The Iowa Department of Natural Resources only considers the matrix when approving CAFOs

As a new year begins, Webster County supervisors may again look to the state Legislature for changes to the master matrix, which determines where animal confinements can be built.

Since at least 2016, the supervisors have been asking lawmakers for help — though so far with little success.

“We have a new representative this year, and the session will be starting soon,” Supervisor Mark Campbell said. “At that time we will sit down and have conversations with them about concerns that are brought to us.”

Builders of confined animal feeding operations have to score a number of points on the matrix in order to build at a given site.

In the great majority of cases, the supervisors don’t have a problem with where a CAFO is built, said Supervisor Keith Dencklau, but on occasion the matrix has shortcomings, and the supervisors are powerless.

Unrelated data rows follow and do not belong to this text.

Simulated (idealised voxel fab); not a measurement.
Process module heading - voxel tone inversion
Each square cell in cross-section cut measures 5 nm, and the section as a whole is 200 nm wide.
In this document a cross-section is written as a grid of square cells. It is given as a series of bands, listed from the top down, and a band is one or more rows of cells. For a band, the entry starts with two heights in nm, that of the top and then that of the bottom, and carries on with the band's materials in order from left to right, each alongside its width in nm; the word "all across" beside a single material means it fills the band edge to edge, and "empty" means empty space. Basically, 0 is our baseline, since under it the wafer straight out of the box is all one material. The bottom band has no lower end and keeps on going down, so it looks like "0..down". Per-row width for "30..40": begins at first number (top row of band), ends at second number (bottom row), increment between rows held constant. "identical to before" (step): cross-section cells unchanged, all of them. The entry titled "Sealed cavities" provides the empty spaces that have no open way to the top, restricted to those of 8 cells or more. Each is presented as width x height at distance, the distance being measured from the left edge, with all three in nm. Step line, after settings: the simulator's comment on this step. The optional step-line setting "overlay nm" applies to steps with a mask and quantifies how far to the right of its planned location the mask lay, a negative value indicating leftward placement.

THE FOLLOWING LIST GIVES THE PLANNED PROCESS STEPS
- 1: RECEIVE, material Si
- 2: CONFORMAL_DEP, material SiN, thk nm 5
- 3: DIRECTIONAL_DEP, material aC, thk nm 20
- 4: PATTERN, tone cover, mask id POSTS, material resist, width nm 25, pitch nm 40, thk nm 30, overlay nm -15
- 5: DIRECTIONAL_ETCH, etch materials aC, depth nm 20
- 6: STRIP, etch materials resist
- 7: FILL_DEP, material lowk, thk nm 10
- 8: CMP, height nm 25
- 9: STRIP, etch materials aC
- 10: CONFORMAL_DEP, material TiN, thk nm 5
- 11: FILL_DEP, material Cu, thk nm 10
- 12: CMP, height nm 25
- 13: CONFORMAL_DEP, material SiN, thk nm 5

“I think we have only turned down a couple since I’ve been here,” Dencklau said.

Campbell doesn’t expect big changes.

“I don’t think they’ll open up the matrix, but I think the conversation will help with the rules,” he said. “A conversation with our representatives and legislative leaders will hopefully bring about some sort of new process, or improved process.”

One concern the supervisors hear is with the roads, Campbell said, and the increased wear and tear on roads that can result when a large animal confinement goes in.

“The matrix does not address those types of things, but those are the challenges that counties deal with,” he said.

“There’s a lot of new things going on in respect to confinements that farmers don’t get credit for that they do, that they could get credit for,” Campbell continued. “But there’s other things in the matrix, like Supervisor Dencklau has addressed, that points are given for that no longer exist.

“It’s all a conversation. (The Iowa State Association of Counties) has been very good about starting that conversation. We have good landowners who come in and help us, and we look forward to working with producers on that.”

Tuesday the supervisors signed a construction evaluation resolution, a procedural step they must take every year in order to gain the right to examine sites using the master matrix.

The board’s job is to ensure the matrix was scored correctly, and then pass the score on to the Iowa Department of Natural Resources, which has the final say.

The resolution states, based on Iowa code, that the board’s final recommendation to the DNR “may be based on the final score on the master matrix or may be based on reasons other than the final score on the master matrix.”

However, the matrix is the only thing the DNR considers, Dencklau said.

In March 2017, the supervisors signed a resolution calling for the governor and state Legislature to “address the failings” of the master matrix, saying changes are needed to “protect the air, water, health, ‘quality of life,’ and economic interests of the citizens we were elected to represent.”

The resolution didn’t go as far as a recommendation by the Webster County Planning and Zoning Commission, which said the supervisors should request a moratorium on all new CAFO buildings until new rules could be passed.

This followed the summer of 2016 when the supervisors twice rejected an application for a proposed 5,000-head hog operation which would have been about a mile and a half west of Clare. The company needed a score of at least 440 based on the master matrix in order to build there. The company’s own scoring equaled 445, but the supervisors’ analysis put the score nearer to 310.

That application was later withdrawn by the company.

In November 2017 residents of Duncombe complained that two proposed hog confinements would be too close to town, and worried about water quality in the drainage ditch that runs directly into the lake at Brushy Creek State Recreation Area.

The supervisors asked the DNR not to approve those sites, but confirmed that they had passed the master matrix.

After the DNR approved the sites anyway, Dencklau asked the supervisors to appeal the decision, but none voted to do so.

One of those two sites was later withdrawn by the applicant, Dencklau said.